Soupault 2.4.0 release
Soupault 2.4.0, the first release of the new year, is available for download from my own server
and from GitHub releases.
It offers a few bug fixes, new plugin functions (e.g. a new
Value.is_nil etc. function family you can use for explicit type checking),
and new options. Among others, threre’s now an option to mark some directories as "hand-made clean URLs" rather than sections to
bundle a page with its assets. At the end there’s a brief discussion of the plans for 2021.
An option to keep existing page title
Soupault used to always overwrite the original
<title> if the
title widget was active. Now you can add
keep = true to the widget config to preserve the original page title in cases when a
<title> element exists and isn’t empty.
Treating index pages as normal pages
Let’s face it: clean URLs is quite a dirty hack. The World Wide Web doesn’t actually have a concept of a site index, and doesn’t really differentiate ‘pages’ from ‘sections’.1 An index page is simply a page that web servers return when a URL points at a directory rather than a file. That page isn’t guaranteed or required to provide links to other pages in that directory.
Soupault, however, does have a distinction between normal pages and section index pages. A page is either a metadata source, or a rendered index insertion target. At the very least it prevents nonsensical index pages that link to themselves.
The model is really simple: a directory is a section, a file not named
index.* is a normal page, and a file named
index.*2 is the index page where an autogenerated section index should be inserted.
Thus, a ‘hand-made clean URL page’ like
about/index.html instead of
/about.html, is essentially a degenerate section with a single page.
Since soupault can transform normal pages to clean URLs by itself, normally it’s best to keep a logical site structure: directory = section, file = page, and leave creation of clean URLs to the software.
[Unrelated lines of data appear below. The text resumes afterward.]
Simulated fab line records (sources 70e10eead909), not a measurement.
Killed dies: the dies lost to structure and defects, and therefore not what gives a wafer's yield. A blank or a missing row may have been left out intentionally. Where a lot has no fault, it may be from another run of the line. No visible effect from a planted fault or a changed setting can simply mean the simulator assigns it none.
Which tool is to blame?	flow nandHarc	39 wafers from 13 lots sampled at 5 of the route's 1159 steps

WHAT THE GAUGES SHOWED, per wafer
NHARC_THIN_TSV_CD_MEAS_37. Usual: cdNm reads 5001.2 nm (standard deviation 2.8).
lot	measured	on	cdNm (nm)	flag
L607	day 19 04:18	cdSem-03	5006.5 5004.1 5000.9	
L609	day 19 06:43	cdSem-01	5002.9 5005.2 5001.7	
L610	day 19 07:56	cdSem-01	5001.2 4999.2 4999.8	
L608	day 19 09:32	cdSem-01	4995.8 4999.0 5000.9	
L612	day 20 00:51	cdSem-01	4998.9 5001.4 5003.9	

However, sometimes creating a degenerate section by hand is a sensible thing to do. One use case is bundling a page with its assets. Suppose you are making a page with a lot of photos, and those photos aren’t going to be used by any other page. In that case placing those photos in a shared asset directory will only make it harder to remember or find what pages are they used by, and will make all links to those images longer. Storing them in a directory with the page offers the easiest mental model.
There’s one issue though: how to tell a real section from a ‘hand-made clean URL’
One option is to ‘just’ check if there are any page files in that directory and or its subdirectories. However, that’s quite resource-intensive.
Another option is to use a different file name for ‘real’ and ‘fake’ index pages. Hugo uses that approach: directories with
index.* pages are assumed to be leaf bundles (hand-made clean URLs), while
_index.* implies a branch bundle (section).
Starting from this version, soupault offers two ways to mark your ‘index’ page as a normal page rather than a section index.
One way is like in Hugo, but configurable. Using a new
force_indexing_path_regex option in the
[index] table, you can make soupault treat some pages as normal pages even though their files are named
index.*. This can be helpful if you only have a few such pages, or they all are within a single directory.
If you want to be able to mark any directory as a ‘leaf’ (hand-made clean URL), there’s another way: a new
leaf_file option in the
[index] table. Suppose you set
leaf_file = ".leaf". In that case, when soupault finds a directory that has files named
.leaf, it treats
index.html as a normal page and extracts metadata from it.
There’s no default value for the
leaf_file option, you need to set it explicitly if you want it. It’s to prevent people with existing websites from experiencing an unexpected effect (unlikely, but better take compatibility considerations seriously).
New plugin functions
config(since now there’s the global
soupault_config, a more specific alias may be a good idea)
site_dirvariables in the plugin environment (PR by Hristos)
Table.get_key_default(table, key, default_value)
Type checking functions in the new
is_list(table with all integer keys),
include_subsectionoption in the
[index]table works correctly now (used to cause a spurious option validation error).
- soupault no longer outputs duplicate newlines on Windows (#19, reported by wilt00).
HTML.get_heading_levelfunction now works with nodes returned by
HTML.select(rather than just values created with
The year 2021 has just begun. While I can never know how it works out, I do have some plans in mind.
A new TOML parsing library is in the works. The goal is to provide nice (i.e. specific and helpful) parse error messages and allow other people to manipulate TOML data easier than other libraries allow. I can’t give a specific estimate, but I assure you I haven’t abandoned that idea.
Pagination still remains an unsolved problem. I’m thinking of a system of hooks that would allow Lua code or external scripts to take over a specific part of the generation process. I’ve been researching other projects, and found that Pandoc uses a system of filters that makes the process really flexible. This site now converts Markdown to HTML with pandoc and a Lua hook that produces CommonMark-compliant code blocks with
language-* classes (by default pandoc just adds
class="$language", which makes it impossible to select all
<code> elements with a language set).
Another feature I have in mind is simple asset caching. There’s really no reason to copy the same files over and over again if they haven’t changed on disk. It’s not so hard to implement, so I’ll try to add it in the near future, as time allows.
Of course, the biggest plan is to make soupault multi-threaded. The multicore OCaml project is now moving faster than ever, and the multicore compiler variant is usable with normal OPAM packages now, so I can at least start experimenting with it, if not make a production release yet. This summer I spent quite a lot of time reworking the algorithms to make parallelizing a matter of switching the normal
List.fold_left with a parallel
fold, but the devil is often in the details. We’ll see how it goes.
I’m also planning to add soupault to package repositories like Chocolatey, HomeBrew, Flatpak etc. Whether I’ll do it or not, and which repositories I will add it to, depends on the maintenance burden it imposes on me. Im looking at it as a chance to get more familiar with those projects and see what they are like for a package maintainer.